Living shorelines workdays are made possible by the help of volunteer groups, schools and community members.

In summer 2017, the North Carolina Coastal Federation began the construction of a 300-linear foot living shoreline at Camp Albemarle on Bogue Sound. The project is now only a few workdays from being completed.

Camp Albemarle is one of the public living shoreline locations chosen for funding through the federation’s three-year National Oceanic and Atmospheric Administration (NOAA) Coastal Ecosystem Resiliency Grant Program.

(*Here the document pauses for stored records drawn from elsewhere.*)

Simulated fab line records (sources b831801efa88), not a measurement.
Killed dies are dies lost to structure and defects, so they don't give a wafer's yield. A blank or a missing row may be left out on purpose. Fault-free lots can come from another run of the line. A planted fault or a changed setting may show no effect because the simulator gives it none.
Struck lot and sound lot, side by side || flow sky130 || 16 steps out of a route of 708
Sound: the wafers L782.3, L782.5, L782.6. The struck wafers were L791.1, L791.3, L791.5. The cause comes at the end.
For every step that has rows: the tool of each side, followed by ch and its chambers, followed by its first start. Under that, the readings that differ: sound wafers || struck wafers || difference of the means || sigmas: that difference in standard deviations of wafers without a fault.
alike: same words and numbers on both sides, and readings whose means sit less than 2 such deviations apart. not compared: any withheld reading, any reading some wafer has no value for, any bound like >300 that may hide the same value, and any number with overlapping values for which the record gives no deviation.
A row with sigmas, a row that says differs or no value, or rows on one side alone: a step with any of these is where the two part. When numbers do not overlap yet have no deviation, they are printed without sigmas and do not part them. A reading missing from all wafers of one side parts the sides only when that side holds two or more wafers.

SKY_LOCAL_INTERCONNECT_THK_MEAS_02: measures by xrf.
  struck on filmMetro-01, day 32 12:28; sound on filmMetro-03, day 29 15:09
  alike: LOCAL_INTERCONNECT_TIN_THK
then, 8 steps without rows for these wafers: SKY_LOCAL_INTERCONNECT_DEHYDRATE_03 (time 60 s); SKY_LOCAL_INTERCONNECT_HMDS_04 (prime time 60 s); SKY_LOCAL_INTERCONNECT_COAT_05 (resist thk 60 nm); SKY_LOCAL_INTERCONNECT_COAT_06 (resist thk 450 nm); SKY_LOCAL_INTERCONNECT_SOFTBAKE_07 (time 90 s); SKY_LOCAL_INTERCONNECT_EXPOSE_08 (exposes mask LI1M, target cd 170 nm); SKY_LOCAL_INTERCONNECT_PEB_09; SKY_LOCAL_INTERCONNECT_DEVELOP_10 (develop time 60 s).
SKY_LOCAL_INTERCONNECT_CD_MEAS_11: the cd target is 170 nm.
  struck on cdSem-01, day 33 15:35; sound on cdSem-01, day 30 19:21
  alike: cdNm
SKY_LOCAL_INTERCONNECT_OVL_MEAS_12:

The camp was experiencing deterioration of salt marsh from storms, boat wakes and sea level rise. This loss of salt marsh was leading to a decline in oysters and fish habitat. The living shoreline, which is being built with bags of recycled oyster shells, will reduce wave energy and protect the shoreline from further erosion.

Since construction began, volunteers from the camp, Kreek Kids from Broad Creek United Methodist Church, Duke University Marine Laboratory, UNC Institute for the Environment, Croatan High School, Leadership Carteret, East Carolina University and students participating in the 2018 Youth Ocean Conservation Summit have placed 3,775 bags of recycled oyster shells along the eroding shoreline to restore the salt marsh and oyster habitat.

Most recently, the Leadership Carteret, ECU and Youth Ocean Conservation Summit groups placed 708 of those bags in March and April.

The Leadership Carteret and East Carolina University groups form a line to pass oyster bags down the shoreline.

”It was a great learning experience,” said Kristy Baldwin, a volunteer with Leadership Carteret. “Learning how the oysters can help save our coastline made the hard work that much more rewarding.”

The six volunteers from Leadership Carteret also helped prepare the materials for the shoreline — during two bagging events in January, they assembled 422 bags of recycled oyster shells that they eventually placed along the shoreline.

“I will never eat another oyster without thinking about all the positive ways they benefit our shoreline,” said Dana Starling, another volunteer with Leadership Carteret.

The work at Camp Albemarle wouldn’t be possible without the help of the tree planting contractors from Carolina Silvics that the federation hired in summer 2017 to help with living shoreline projects. The NOAA funding enabled the federation to hire and train the contractors to assemble and deploy oyster shell bags. Since then, they have visited the federation every few weeks to bag oyster shells and help with living shoreline construction workdays. They now offer living shoreline construction as one of their services.